Central Bank of the Republic of China (Taiwan)
PRESS RELEASE Release Date: September 25, 2008

Monetary Policy Decisions of the Board Meeting
I. The Board reached the following decisions in today's meeting:
1. In light of lower inflationary pressure and rising downside risks to economic growth, as well as to reflect movements of market interest rates, the Board decided to lower the discount rate, the rate on accommodations with collateral, and the rate on accommodations without collateral by 12.5 basis points each to 3.5%, 3.875% and 5.75%, respectively, effective from September 26, 2008.
2. In view of recent developments in domestic and global economies, the CBC will expand the scope of Repo facility operations. Eligible counterparties include banks, bills finance companies, Chunghwa Post, securities firms and insurance companies. The term of the facility is set within 180 days to provide market access to longer-term liquidity (see Table).
II. The decisions are based on the following considerations:
1. Inflationary pressure subsiding
For the first eight months of 2008, the CPI increased by 4.25% year on year. As international oil and raw material prices have come down from their previous peaks, inflationary pressure is lessened. According to the Directorate-General of Budget, Accounting and Statistics (DGBAS) of the Executive Yuan, CPI inflation will decrease to 2.5% in the fourth quarter and further to 1.91% next year, substantially lower than this year's 3.74%. Research institutions have also reduced their inflation forecasts. Hence, the situation of negative real interest rates is expected to improve.

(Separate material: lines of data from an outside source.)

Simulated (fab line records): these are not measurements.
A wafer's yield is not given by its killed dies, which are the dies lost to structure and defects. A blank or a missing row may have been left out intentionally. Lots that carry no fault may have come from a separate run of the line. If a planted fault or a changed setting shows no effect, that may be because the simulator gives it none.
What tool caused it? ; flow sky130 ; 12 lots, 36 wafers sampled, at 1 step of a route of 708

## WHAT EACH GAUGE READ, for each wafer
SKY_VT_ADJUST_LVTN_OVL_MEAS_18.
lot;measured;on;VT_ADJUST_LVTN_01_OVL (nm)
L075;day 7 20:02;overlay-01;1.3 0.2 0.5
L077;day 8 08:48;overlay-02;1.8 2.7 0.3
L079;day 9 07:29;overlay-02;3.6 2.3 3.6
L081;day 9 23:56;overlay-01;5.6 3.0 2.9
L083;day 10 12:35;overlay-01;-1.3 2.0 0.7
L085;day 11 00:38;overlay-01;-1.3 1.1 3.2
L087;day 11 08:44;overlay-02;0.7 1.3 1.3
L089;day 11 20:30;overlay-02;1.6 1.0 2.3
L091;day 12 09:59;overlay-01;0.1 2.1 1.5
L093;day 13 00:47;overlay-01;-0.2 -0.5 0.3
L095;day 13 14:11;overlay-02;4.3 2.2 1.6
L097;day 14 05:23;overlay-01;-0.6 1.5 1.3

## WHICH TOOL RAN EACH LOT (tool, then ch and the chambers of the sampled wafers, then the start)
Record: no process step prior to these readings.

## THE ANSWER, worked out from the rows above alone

2. Global downturn overshadows the domestic economy
The ongoing financial market turmoil has severely impacted the global economy. International institutions have unanimously slashed growth projections for major countries. Taiwan's exports face weakening external demand, while private consumption and investment remain sluggish. The DGBAS estimates GDP growth will slow to 3.40% in the second half of this year, but the government's economic stimulus package is expected to help boost domestic demand.
3. The CBC meets the liquidity needs of financial institutions in a timely manner
In response to economic and financial developments at home and abroad, the CBC's ex officio directors meeting held on September 18 decided to reduce required reserve ratios on NT dollar deposits with an estimated effect of injecting liquidity worth NT$200 billion. In addition, banks may use their holdings of certificates of deposit (CDs) and negotiable certificates of deposit (NCDs) issued by the CBC or their redeposits with the CBC to borrow collateral loans or request early withdrawal whenever needs arise. The CBC will also expand Repo operations to ensure sufficient sources of liquidity for financial institutions.
III. The NT dollar exchange rate is determined by market forces. However, when seasonal or irregular factors disrupt the market, the CBC will step in to maintain an orderly foreign exchange market. The appreciation of the NT dollar against the US dollar since the beginning of this year has helped mitigate imported inflation. For the first eight months of this year, import prices in US dollar terms climbed by 22.26%. This rise is lower at 14.55% when measured in NT dollar terms.